The British Were very annoyed that not one purely British film made it into the Top 100 although many of the films mentioned have British actors, directors, scriptwriters and locations but not production companies which seems to be the deciding factor in nationality.
The Following was taken from the Telegraph.
The Telegraph say (http://www.telegraph.co.uk/news/uknews/3496293/Top-100-movie-list-by-French-critics-features-not-one-British-film.html):
The list in the publication Les Cahiers du Cinema features films from the USA, Germany, Russia, Italy and Sweden but there is no place for some of the biggest British directors including David Lean, Ken Loach and Peter Greenaway.
British-born Alfred Hitchcock and Charlie Chaplin are both mentioned but only for the movies that they made in Hollywood.
The nearest the British cinema industry comes to a mention is the 17th (equal) place given to 2001: A Space Odyssey, made in 1968, by the American director, Stanley Kubrick, partly with British money and with British technicians.
The 1962 classic Lawrence of Arabia came seventh in a recent list of the best 100 movies drawn up by the American Film Institute in Hollywood but is perhaps the highest profile omission.
Jean-Michel Frodon, the editor of Les Cahiers du Cinema, has pointed out that the lack of British-made films was “striking” but not part of any Gallic conspiracy:
“It does not reflect an anti-British bias. It is simply the result of the individual choices of 76 people in the French industry. Each was asked to name their 100 best films and this was the result.
Yes, it is surprising, maybe, that there is no Lawrence of Arabia, or no film by Ken Loach or Stephen Frears (The Queen).

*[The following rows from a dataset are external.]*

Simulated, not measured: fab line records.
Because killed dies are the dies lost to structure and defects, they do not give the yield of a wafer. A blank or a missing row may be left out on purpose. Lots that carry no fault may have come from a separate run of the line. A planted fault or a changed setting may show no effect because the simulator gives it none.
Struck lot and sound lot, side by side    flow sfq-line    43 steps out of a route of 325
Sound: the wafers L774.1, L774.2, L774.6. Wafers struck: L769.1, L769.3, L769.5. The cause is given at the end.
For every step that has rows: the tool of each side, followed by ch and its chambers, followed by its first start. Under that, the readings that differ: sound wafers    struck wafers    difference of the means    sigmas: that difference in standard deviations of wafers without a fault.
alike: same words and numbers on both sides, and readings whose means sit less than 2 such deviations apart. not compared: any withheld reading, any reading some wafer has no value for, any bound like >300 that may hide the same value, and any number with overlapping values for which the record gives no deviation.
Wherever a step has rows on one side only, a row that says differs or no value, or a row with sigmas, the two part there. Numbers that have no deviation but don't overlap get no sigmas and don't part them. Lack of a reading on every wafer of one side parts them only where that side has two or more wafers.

But there are many other national film industries which are also missing. There are no Brazilian films, for instance.”
Some British films that should have made the list would surely include:
The Third Man (http://en.wikipedia.org/wiki/The_Third_Man)
A Matter of Life and Death (http://en.wikipedia.org/wiki/A_Matter_of_Life_and_Death_%28film%29)
Blowup (http://en.wikipedia.org/wiki/Blowup)
Don’t Look Now (http://en.wikipedia.org/wiki/Don%27t_Look_Now)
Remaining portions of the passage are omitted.